I would probably recommend it to my mom, but not my twelve-year-old nephew. Yet.
Perfect parameter description! You have recommended to your mountain biking mom, anyway. = ]
Thanks for the link, Ookla. Very nice taste of good things to enjoy on the cold, rainy days to come on the Central Coast of CA.
Scenes of rape, incest, torture, murder, etc . . . are a part of real life, unfortunately, and are often integral to the heroic story line. When do they cross that sometimes-movable line into the disgusting, gratuitous, morbidly obsessive? When is it acceptable and when is it just a bit too much?
Tigana by Guy Gavriel Kay is pushing its limits for me right now. I'm going to have to clean my brain a bit after this. The lust-deranged Alienor of Castle Borzo is, to me, a gratuitous character. Maybe there will be consequences for her behavior, but she is written with far too free a hand s far and those of us whose parents suffered the real consequences of the free-love late sixties and seventies cannot read a scenario like this without (yet more) eye-rolling. Pleeez.

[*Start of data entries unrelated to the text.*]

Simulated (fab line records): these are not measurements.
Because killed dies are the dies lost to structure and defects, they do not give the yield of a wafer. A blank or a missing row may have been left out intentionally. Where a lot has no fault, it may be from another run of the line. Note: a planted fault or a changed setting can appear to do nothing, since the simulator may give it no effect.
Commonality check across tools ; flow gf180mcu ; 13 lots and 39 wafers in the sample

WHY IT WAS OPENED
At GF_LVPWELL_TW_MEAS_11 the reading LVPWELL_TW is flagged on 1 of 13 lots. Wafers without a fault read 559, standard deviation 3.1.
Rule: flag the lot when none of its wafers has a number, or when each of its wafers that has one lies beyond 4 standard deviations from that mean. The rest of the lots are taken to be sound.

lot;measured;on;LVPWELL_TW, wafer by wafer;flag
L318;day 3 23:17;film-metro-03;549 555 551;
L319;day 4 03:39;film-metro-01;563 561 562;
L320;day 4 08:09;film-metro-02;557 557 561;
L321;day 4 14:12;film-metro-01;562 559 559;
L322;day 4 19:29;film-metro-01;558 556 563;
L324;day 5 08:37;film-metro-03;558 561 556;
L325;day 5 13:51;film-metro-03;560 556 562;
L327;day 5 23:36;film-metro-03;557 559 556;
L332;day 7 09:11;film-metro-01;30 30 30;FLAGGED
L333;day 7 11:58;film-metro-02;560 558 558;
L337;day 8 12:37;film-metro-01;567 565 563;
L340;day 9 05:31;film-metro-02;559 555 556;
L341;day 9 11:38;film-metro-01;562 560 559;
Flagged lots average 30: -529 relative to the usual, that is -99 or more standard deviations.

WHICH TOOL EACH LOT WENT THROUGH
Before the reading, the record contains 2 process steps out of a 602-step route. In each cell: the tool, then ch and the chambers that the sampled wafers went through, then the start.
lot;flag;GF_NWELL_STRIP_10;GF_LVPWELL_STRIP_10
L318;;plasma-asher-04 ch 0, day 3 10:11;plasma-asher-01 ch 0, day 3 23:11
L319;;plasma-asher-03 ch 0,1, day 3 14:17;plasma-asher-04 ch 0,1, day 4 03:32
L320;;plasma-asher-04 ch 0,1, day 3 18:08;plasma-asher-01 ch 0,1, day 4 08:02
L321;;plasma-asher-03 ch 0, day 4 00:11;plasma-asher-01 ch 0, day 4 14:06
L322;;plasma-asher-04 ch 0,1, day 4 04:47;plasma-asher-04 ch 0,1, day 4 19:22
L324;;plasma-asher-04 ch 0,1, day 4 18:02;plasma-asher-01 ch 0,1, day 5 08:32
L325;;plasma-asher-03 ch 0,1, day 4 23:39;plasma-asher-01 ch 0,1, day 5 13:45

But the story and characters keep me reading. I am glad that I can hopefully trust other of Kay's works, so sez Miss Silk. He also gets lost in "saying rather than showing" all too often. But his characters' thoughts and motivations ring true and his voice of inspiration is obvious. By inspiration, I mean that indefinable quality of the author's connection with his/her muse; when the story writes itself and teaches the author something he/she did not know, when things are just simply amazing and winsome . . . you know what I mean. We know it when we read it, anyway.
Going to read Bookstore Guy's review site today, especially for the new EE Knight book.